Saving Tax Dollars Via Cost Segregation
Early fall is a wise time to start planning year-end tax strategies for 2016. And one of the most effective tax-saving tactics for many dealerships is to perform a cost segregation study.
With cost segregation, the individual components in a facility are separated into different categories for depreciation purposes. Certain categories of assets have shorter depreciable lives and can thus be depreciated faster, lowering taxes.
How does cost segregation work?
When calculating depreciation of commercial property, dealerships must use the correct method and cost recovery period for the type of property. Dealership property can be categorized as nonresidential income property, tangible personal property or land improvements.
Nonresidential income property must be depreciated on a straight-line basis over 39 years. But tangible personal property and land improvements can be depreciated over a shorter period: five or seven years (using double declining balance) for tangible personal property and 15 years (using 150% declining balance) for land improvements.
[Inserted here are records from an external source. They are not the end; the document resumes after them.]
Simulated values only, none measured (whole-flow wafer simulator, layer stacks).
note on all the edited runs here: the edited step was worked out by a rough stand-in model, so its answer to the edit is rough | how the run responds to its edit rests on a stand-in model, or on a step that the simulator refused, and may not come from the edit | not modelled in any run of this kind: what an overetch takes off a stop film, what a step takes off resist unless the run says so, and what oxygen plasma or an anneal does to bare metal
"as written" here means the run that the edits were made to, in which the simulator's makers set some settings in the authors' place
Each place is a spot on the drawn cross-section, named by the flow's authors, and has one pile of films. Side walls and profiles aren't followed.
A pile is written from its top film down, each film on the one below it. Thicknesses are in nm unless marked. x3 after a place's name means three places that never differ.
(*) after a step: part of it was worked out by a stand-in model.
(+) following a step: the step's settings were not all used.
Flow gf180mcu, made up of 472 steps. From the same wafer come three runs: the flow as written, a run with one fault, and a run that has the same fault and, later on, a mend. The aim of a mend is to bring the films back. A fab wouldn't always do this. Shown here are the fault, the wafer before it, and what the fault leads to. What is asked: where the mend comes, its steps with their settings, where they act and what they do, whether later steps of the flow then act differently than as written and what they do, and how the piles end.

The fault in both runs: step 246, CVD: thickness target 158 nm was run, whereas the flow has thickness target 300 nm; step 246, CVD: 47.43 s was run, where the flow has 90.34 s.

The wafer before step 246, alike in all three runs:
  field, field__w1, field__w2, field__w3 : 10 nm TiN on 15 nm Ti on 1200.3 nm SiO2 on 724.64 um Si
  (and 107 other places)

Unless a cost segregation study is performed, the different components in a facility are aggregated as nonresidential income property for depreciation purposes. In this scenario, the entire facility will have to be depreciated over 39 years.
A cost segregation study will provide a detailed analysis of the costs related to the construction, acquisition or remodeling of dealership facilities in order to reallocate some of them as tangible personal property or land improvements. These individual components can then be depreciated faster, resulting in larger tax deductions sooner — and this can improve cash flow and boost profitability.
There are a wide range of different components within a dealership that can usually be reallocated for depreciation purposes. Plumbing and electrical systems, carpeting, awnings and canopies, and parking lot paving are a few common examples of these types of components.
Where else can cost segregation be applied?
In addition to dealerships building, remodeling or purchasing new facilities, dealerships that own existing facilities also may be able to benefit from a cost segregation study.
Final tangible property regulations issued in 2013 permit certain repair and maintenance costs to be expensed and deducted immediately, while other costs must be capitalized and depreciated. A cost segregation study can identify which repair and maintenance expenditures may be expensed and deducted now, instead of being depreciated over a number of years.
The permanent extension of the increased Section 179 expensing limit of $500,000 and temporary extension of first-year bonus depreciation by the Protecting Americans from Tax Hikes (PATH) Act present another tax opportunity to use cost segregation.
Up to $500,000 of qualifying fixed-asset purchases, including some of the building components listed above, can now be expensed each year. You can also immediately expense and deduct 50% of the cost of certain types of new property purchased and placed in service in 2016 and 2017.
Performing a cost segregation study could enable you to maximize your bonus depreciation deduction this year. An example helps demonstrate how:
Suppose you are building a new facility at a total cost of $5 million and a cost segregation study reclassifies $1.5 million of this cost as tangible personal property that qualifies for accelerated depreciation. Claiming 50% bonus depreciation (or $750,000) on these expenses could save your dealership about $300,000.
Who should conduct the study?
A cost segregation study should be performed by an outside, independent firm. According to the IRS Cost Segregation Audit Techniques Guide, there are no prescribed qualifications for cost segregation preparers. The guide, however, states that a study conducted by a construction engineer would, all else being equal, be considered more reliable than one by someone without a construction background.
The guide further states that other important criteria include “experience in cost estimating and allocation, as well as knowledge of the applicable law.” It adds: “A quality study identifies the preparer and always references his/her credentials, experience and expertise in the cost segregation area.”
Is cost segregation right for you?
The details involved in cost segregation can be complex, so it’s smart to obtain professional advice and assistance, including from a tax advisor. Your CPA firm can help you analyze the potential tax benefits of having a cost segregation study performed. The potential tax savings may be well worth the time and cost involved in the study.